C. Ordinary Annuity Functions
- FV_stream (i, A, n) Future Value (value at the time of the last payment) of an ordinary annuity immediate stream of constant periodic payments A made at the end of n equal compounding periods, assuming interest rate per period i
- annuity_fv (i, FV, n) Returns the ordinary annuity (the constant and periodic payment) paid at the end of each of n compounding periods, given the interest rate i per period, and given the required future value FV (the value at the time of the last payment)
- savingA (i, Amount, n) constant periodic deposits in a savings account over n periods to achieve a savings goal of Amount, given the periodic interest rate i. The result is a Maxima matrix which gives a decent table display, with four columns (period, accum. balance, interest made per period, and constant deposit amount.
savingA assumes the first savings deposit occurs at k = 1, and the last occurs at k = n to reach the savings goal = Amount
- savingB (i, Amount, n) similar to savingA, except that the first savings deposit occurs at t = 0 and immediately starts accruing interest, the last deposit occurs at time k = n, resulting in a lower constant periodic deposit, n+1 deposits, and a final balance larger than via the
scenario of savingA.
- PV_stream (i, A, n) Present Value (t = 0) of an ordinary annuity immediate stream of n constant payments A each made at the end of a compounding period, assuming the interest rate per period i. The first payment is made at time k = 1, and the last at time k = n.
- annuity_pv (i, PV, n) Returns the annuity (the constant periodic payment at the end of each of n compounding periods) based on the present value (PV) of the stream of deposits in an ordinary annuity, and the interest rate i per compounding period.
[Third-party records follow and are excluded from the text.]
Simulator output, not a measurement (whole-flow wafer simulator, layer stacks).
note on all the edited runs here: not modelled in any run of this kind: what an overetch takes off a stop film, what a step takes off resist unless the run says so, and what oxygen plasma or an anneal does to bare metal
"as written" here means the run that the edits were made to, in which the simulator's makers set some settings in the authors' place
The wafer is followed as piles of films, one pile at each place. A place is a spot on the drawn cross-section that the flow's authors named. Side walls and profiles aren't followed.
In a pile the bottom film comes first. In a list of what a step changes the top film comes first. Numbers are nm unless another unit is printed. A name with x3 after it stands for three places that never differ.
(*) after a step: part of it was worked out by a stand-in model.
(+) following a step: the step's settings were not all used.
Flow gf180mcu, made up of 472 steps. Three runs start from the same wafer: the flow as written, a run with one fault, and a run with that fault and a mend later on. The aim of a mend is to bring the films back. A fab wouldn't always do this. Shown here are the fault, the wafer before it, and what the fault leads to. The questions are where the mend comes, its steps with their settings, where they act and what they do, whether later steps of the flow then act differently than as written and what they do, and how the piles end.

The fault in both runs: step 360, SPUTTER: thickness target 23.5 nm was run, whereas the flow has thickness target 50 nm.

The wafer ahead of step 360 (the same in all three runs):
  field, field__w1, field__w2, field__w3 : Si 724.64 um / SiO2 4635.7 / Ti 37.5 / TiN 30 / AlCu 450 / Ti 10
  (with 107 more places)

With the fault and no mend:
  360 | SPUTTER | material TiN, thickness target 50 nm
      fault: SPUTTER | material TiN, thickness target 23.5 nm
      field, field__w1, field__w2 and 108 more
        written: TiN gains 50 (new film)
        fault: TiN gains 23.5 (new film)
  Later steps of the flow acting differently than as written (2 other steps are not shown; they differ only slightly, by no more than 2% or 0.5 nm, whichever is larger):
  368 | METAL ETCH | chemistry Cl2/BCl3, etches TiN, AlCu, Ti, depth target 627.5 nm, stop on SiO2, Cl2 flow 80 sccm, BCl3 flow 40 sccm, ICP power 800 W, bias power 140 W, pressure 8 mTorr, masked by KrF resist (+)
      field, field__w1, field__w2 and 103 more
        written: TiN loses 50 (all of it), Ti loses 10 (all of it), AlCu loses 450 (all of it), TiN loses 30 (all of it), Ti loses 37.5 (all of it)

- amortization (i, PV, n) Constant payment schedule for paying off a loan; this function returns a matrix table (schedule) showing how each successive constant payment of an ordinary annuity divides into a payment of interest on the principal balance, and a portion (the amortization) which reduces the principal balance itself.
D. Arithmetic Increasing Annuity Functions
We assume an "increasing annuity immediate" in which the increasing payments
occur at the end of each compounding period, and in which Q is the constant payment
increment.
In more detail: the first payment = R, the second payment = R + Q,
the third payment = R + 2*Q, etc, and the nth and final payment = R + (n-1)*Q.
- PV_arith (i, R, Q, n) a "brute force" calculation of the present value (t =0) of an arithmetic increasing stream of n payments (as described above), assuming interest rate per period i. This function explicitly calls the Maxima sum function, rather than using the more efficient summed expression available and used in PV_AI_stream.
- PV_AI_stream (i, R, Q, n) PV_AI_stream should return the same present value as PV_arith, but uses a finite sum expression instead of an explicit sum, and is thus more efficient.
- AI_annuity_pv (i, PV, Q, n) returns the first payment (R) made at the end of the first compounding period for an arithmetic-increasing payment annuity, given the interest rate per period i, the constant payment increment Q, and the number of payments n.
- amortization_arith (i, PV, Q, n) returns a matrix display (table) of the amortization schedule for an arithmetic increasing annuity immediate given the interest rate per payment period i, a (t=0) present value PV, a constant payment increment Q, and n payments.
E. Growing ("Geometric Increasing") Annuity Functions
These formulas deal with a stream of payments made at the ends of n equal periods, assuming an interest rate i,
first payment R, and each succeeding payment is (1+g) times larger than the previous payment. We call g the payment growth rate.
- PV_geom (i, g, R, n) calculates the present value (t = 0) of a stream of future payments made at the ends of n equal periods, assuming an interest rate i, first payment R, and each succeeding payment is (1+g) times larger than the previous payment. This function explicitly calls the Maxima sum function and is not as efficient as PV_GI_stream.
- PV_GI_stream (i, g, R, n) should return the same present value (t=0) as PV_geom, but uses the geometric series summation formula instead of an explicit call to the Maxima sum function, and is thus more efficient.
- GI_annuity_pv (i, g, PV, n) returns the first payment of a geometric increasing stream of payments, given the present value PV, the periodic interest rate i, the
payment growth rate g, and the number n of compounding periods.
- amortization_geom (i, g, PV, n) returns a matrix table display of
the amortization schedule for a geometic increasing ordinary annuity, assuming interest rate i, payment growth rate g, and a (t=0) present value PV, and n payment periods.
- FV_geom (i, g, R, n) calculates the future value (value at the time of the last payment) of a growing annuity (assuming interest rate i, payment growth rate g, first payment R, and n payments) using an explicit call to the Maxima sum function, and is not as efficient as FV_GI_stream.
- FV_GI_stream (i, g, R, n) should return the same future value as FV_geom, but uses the geometric series summation formula instead of an explicit call to the Maxima sum function, and is thus more efficient.
- GI_annuity_fv (i, g, FV, n) returns the first payment (at k = 1) of a geometric increasing stream of payments, given the future value FV (at k = n), the interest rate i, payment growth rate g, and the number n of periodic payments.
F. List Utilites: Functions for examining long lists.
- fll (aList) returns a three element list containing the first element, the last element, and the length.
- head (aList) returns a three element list containing the first 3 elements of the list.
- tail (aList) returns a three element list containing the last 3 elements of the list.